Edit: Another thing, your CMAKE configuration refers to the MIMX8MM6, which is the SoC for the Verdin iMX8M Mini Quad, but your tdxinfo indicates that you are using the Veridn iMX8M Mini DualLite WB, which uses the MIMX8MM3xxxKZ SoC. This could be messing up the addresses in your firmware. You may find more information about the SDK setup on our MCUXpresso setup guide.

Hi Yago

my overlays.txt contains verdin-imx8mm_hmp_overlay.dtbo which was already present in the /sysroot/boot/ostree/torizon-*/dtb/overlays directory; I just added it to the overlays.txt file. However, I notice that in the *.dts file you provided, the base addresses are @55000000 , whereas in my board.h I have:

/* Shared memory base for RPMsg communication. */
#define VDEV0_VRING_BASE (0xB8000000U)
#define RESOURCE_TABLE_OFFSET (0xFF000)

But I haven’t modified these files; maybe they were related to the Quad version for which the example was compiled?

Thanks

Hi Yago, I tried with the overlay you suggested, but nothing works anymore, even after changing the base address of VDEV0_VRING_BASE to 55000000. I no longer see Link-up or the HelloWorld! message at kernel startup. At this point, I have even more doubts.
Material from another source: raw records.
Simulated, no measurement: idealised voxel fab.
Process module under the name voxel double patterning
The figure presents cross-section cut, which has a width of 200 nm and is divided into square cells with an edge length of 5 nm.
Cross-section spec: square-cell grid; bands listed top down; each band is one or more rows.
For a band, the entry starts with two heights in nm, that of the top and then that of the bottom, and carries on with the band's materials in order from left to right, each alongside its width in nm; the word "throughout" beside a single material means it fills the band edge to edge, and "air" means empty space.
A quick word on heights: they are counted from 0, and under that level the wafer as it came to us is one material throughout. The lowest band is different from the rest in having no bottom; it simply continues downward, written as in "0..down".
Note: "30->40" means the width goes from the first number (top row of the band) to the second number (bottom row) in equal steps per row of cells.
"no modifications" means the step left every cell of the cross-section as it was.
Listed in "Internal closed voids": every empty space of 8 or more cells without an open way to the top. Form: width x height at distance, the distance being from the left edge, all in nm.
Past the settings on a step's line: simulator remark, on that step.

What is the correct overlay to use? As I mentioned, I added verdin-imx8mm_hmp_overlay.dtbo to overlays.txt, as it was already present. And with that, I need to use B8000000 as the VDEV0_VRING_BASE address in my M4 software.

Thanks

Hi @VLengineering,

The addresses on the SDK should be correct (no need to replace with the ones on the overlay), and in theory the NXP examples should just work (requiring only enabling the HMP overlay and loading a kernel module), so tomorrow I’ll run the echo example from NXP to gather more information, and if everything works I’ll send you the exact steps I did to get there.

Hi Yago

Thank you very much

Hi Yago

some news ?

Thanks

Hi @VLengineering, I tried the echo example on Torizon 6 (and 7) and found problems on Torizon’s rpmsg (even got a kernel panic) and on our documentation. I managed to get the echo example working without issues on our BSP (tested on BSP 6.8.1 reference minimal), so the problem seems related to Torizon.

I still need to run a few more test and check with the Torizon team. I’m sorry for not having an answer today, and I’ll keep you updated with our findings.

Hello Yago,

On my side, I downloaded the latest SDK version and ran the rpmsg_lite_str_echo_rtos application on the M4, but I encountered the same issue. The send function crashes the application on the M4.
I can confirm that I also experienced a kernel panic in these latest tests, which I had never seen before.

I was quite worried, thinking it was an issue on my side. I hope you manage to solve it soon. Communication between the two cores is essential for my application.

If needed, is there any other possible solution?

Thanks

Hi Yago,

some new ?

Thanks

Hi @VLengineering,

I had no luck trying to get the send functions to work, and this is not a known issue, so we’ll have to investigate more to understand why it is broken on Torizon.

For the workarounds, I know of two possible paths:

1. Using Linux BSP (which from a quick check the echo example seems to be working, and it uses the send functions).
2. Using shared memory between the Cortex A and Cortex M cores.

To expand #2 a bit more:

You can map a memory region to be accessed by both Cortex A and Cortex M, then carefully write data to that region, and it will be visible by both cores. This, of course, is a lot harder to get right when compared to using a (functioning) rpmsg system.

It also involves rebuilding Torizon to allow processes to access global memory (or implementing part of your application as a driver in kernel space), and reserving the memory in the device tree.

A few months ago I used this direct memory writing/reading approach for transferring data between the cores in a project with the Verdin iMX8M Plus.

I would not recommend following this path under normal circumstances.

If you still want to know a bit more about the approach #2, I can write a short guide on how to do it.

Hi Yago, I bypassed the issue using solution 2. I created an overlay to reserve a shared memory area following Toradex guide. My Python application on A53 runs in a Docker container and using mmap I can access the shared memory. I implemented a protocol with a handshake to manage communication where A53 is always master vs M4. I didn’t have to make the container privileged, but I granted it access to /dev/mem using the --device option.
Keep in mind that I don’t need to exchange large amounts of data between the A53 and M4, nor do I need to do it frequently (every 200 - 500ms). For now, I’m using this solution, which allows me to move forward. I’m waiting for you to fix the issue with RPMSG.